Tech has made business competition fiercer than ever, but it has also made starting lifestyle brands a far easier task.
Unlike a traditional business, which targets customers based on broad demographics such as age or gender, a lifestyle brand attempts to appeal to customers based on their interests, attitudes and opinions.
Quite often these brands are embedded into particular cultures. They may be the leading brand in their market, but often few outside of their demographic group know much about them.
Take clothing brand Supreme, for example. In the skateboarding, hip-hop and general youth scenes, customers will happily spend hundreds (and often thousands) on a piece of Supreme clothing, yet outside of those cultures brand awareness is low.
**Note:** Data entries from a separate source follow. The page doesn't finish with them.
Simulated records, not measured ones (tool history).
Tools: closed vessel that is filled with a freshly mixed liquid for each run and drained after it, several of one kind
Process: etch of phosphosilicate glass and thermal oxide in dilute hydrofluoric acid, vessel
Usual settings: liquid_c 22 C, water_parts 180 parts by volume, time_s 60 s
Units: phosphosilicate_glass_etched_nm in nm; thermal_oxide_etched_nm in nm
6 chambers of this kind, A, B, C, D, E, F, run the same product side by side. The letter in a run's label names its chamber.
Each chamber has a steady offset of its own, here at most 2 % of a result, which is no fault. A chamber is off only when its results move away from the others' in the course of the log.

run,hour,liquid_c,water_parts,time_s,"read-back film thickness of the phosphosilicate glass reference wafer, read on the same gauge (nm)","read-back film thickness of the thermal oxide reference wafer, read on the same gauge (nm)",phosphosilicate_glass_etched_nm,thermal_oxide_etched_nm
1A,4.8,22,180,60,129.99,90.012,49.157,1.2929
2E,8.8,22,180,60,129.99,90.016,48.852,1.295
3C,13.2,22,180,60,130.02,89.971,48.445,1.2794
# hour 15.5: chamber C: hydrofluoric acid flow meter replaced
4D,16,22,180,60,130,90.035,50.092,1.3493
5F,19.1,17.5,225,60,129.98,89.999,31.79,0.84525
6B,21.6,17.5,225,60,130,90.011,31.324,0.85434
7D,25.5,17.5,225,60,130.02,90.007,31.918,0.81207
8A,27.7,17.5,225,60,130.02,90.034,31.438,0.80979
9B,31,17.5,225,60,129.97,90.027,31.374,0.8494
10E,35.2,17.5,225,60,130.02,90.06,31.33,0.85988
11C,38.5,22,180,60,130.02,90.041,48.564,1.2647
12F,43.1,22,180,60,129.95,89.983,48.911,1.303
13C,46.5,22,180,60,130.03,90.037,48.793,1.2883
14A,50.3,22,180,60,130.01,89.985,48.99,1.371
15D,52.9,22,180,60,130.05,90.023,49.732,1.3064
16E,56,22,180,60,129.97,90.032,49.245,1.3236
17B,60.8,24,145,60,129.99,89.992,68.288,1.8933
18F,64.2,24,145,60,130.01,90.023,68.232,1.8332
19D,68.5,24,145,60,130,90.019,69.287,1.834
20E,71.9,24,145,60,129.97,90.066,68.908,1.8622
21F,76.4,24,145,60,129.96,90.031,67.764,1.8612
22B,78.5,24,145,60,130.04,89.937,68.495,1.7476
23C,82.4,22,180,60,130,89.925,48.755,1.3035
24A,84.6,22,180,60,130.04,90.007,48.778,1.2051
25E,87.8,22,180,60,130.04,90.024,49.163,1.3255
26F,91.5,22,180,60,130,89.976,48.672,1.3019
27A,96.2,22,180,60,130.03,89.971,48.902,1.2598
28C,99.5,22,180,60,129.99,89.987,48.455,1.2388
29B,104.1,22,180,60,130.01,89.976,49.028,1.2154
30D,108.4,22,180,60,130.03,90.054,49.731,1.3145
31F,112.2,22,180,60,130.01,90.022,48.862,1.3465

On a far larger scale, Apple can also be considered a lifestyle brand. While Microsoft leads the way in the personal computer market, having captured the average Joe computer user, hardcore tech users tend to go with Apple’s products. Combining tech and luxury, innovation and style, the Apple brand convinces many to shell out thousands on their product, despite a number of far cheaper alternatives.
How lifestyle brands can capitalise on tech
The business world is becoming overcrowded and competition is high. When starting a new business, you are no longer just competing with similar businesses in your local area. Internet access has provided consumers with access to millions of retailers anywhere and everywhere, all of which can be found with a simple Google search.
Yet, the digital world may be a blessing in disguise for hopeful companies.
One third of the world’s population are now social media users. Facebook in particular has achieved an incredible amount of success. Over two billion users now log into the social platform each month.
This means that there are two billion potential customers for businesses to target.
However, platforms like Facebook are particularly useful for lifestyle brands. Businesses are able to target and direct their advertisements at particular people based on their interests and activity. For example, a punk clothing label can target those that like punk rock bands. Likewise, a healthy lifestyle brand can target those interested in sports.
It’s an easy and effective way to get your brand in front of a specific audience. With the right message and an ideology which aligns with the culture that you’re targeting, the internet can make a lifestyle brand an overnight phenomenon.